Wednesday, July 15, 2015

The Two Faces of January

Viggo Mortensen, Kirsten Dunst,
Oscar Isaac

It has been a while since I've seen Viggo Mortensen on the big screen and when I consulted the IMDb website, I realized he has been steady doing what he does best - act. He just does films which are not blockbusters or newsworthy. But his acting is still consistently good and I believe he is one of the most underrated actors in the celluloid world. Perhaps by choice, he might not be into all the glamour and intrigues that is part and parcel of such a fickle industry. Who knows?
Anyway in this adaptation of Patricia Highsmith's novel, he plays Chester MacFarland, a swindler/con artist vacationing in Athens with his much younger wife, Colette portrayed by Kirsten Dunst. Set in the year 1962, the couple find themselves on the run after a private investigator out to reclaim his client's money is accidentally killed by Chester in the bathroom of their hotel room. 

Panicked, they 'escape' with the help of Rydal (Oscar Isaac) a dubious tour guide (cons innocent tourists) who also happens to be an American. He had earlier in the day met the MacFarlands while they were touring the Parthenon. Rydal promises to secure for them new passports using false identities so they can leave Greece.

Most of the film unfolds in scenic Greece as the trio hop from one island town to another while they wait for their fake documents. The intriguing plot is cleverly executed with a Hitchcock vibe. A throwback to the film noirs and thrillers back in the golden age of cinema.

The well developed characters interact flawlessly with each other. There is an underlying tension between Chester and Rydal as the former is increasingly getting paranoid over the true intentions of the tour guide. While Rydal seems to obsessing over the mesmerizing beauty of the young Colette.

Kirsten Dunst has a short yet significant role as her Colette is the hinge that binds the two male characters. Oscar Isaac is solid and steady even if his Rydal mostly gave me the creeps so he was very effective.

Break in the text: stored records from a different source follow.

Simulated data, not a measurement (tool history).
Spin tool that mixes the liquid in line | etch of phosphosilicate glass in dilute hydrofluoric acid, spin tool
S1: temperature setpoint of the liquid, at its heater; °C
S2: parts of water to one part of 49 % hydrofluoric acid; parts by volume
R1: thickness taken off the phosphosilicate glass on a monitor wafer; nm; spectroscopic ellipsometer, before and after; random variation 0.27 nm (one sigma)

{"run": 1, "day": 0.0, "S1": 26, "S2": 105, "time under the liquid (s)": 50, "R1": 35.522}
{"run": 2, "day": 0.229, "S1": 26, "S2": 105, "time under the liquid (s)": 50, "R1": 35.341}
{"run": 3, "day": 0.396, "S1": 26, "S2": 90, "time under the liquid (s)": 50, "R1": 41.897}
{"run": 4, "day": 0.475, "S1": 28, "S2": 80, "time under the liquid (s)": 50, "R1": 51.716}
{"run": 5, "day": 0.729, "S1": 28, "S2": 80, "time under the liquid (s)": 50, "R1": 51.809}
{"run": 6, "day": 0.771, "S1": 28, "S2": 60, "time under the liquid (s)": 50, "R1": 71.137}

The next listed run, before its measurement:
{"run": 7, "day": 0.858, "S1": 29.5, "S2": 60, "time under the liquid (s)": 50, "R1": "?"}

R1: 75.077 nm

But this is no doubt, Viggo Mortensen's film, that's for sure. His physical appearance and his nuanced demeanor was truly a sight to see. Wavy nicely combed hair, donning a white suit with a white fedora hat and a cigarette in his mouth the entire movie, he was in true character form. Channeling a Humphrey Bogart vibe. Honestly, Viggo is the only reason I was able to endure this thriller with a surprise ending. For me, he is more than enough.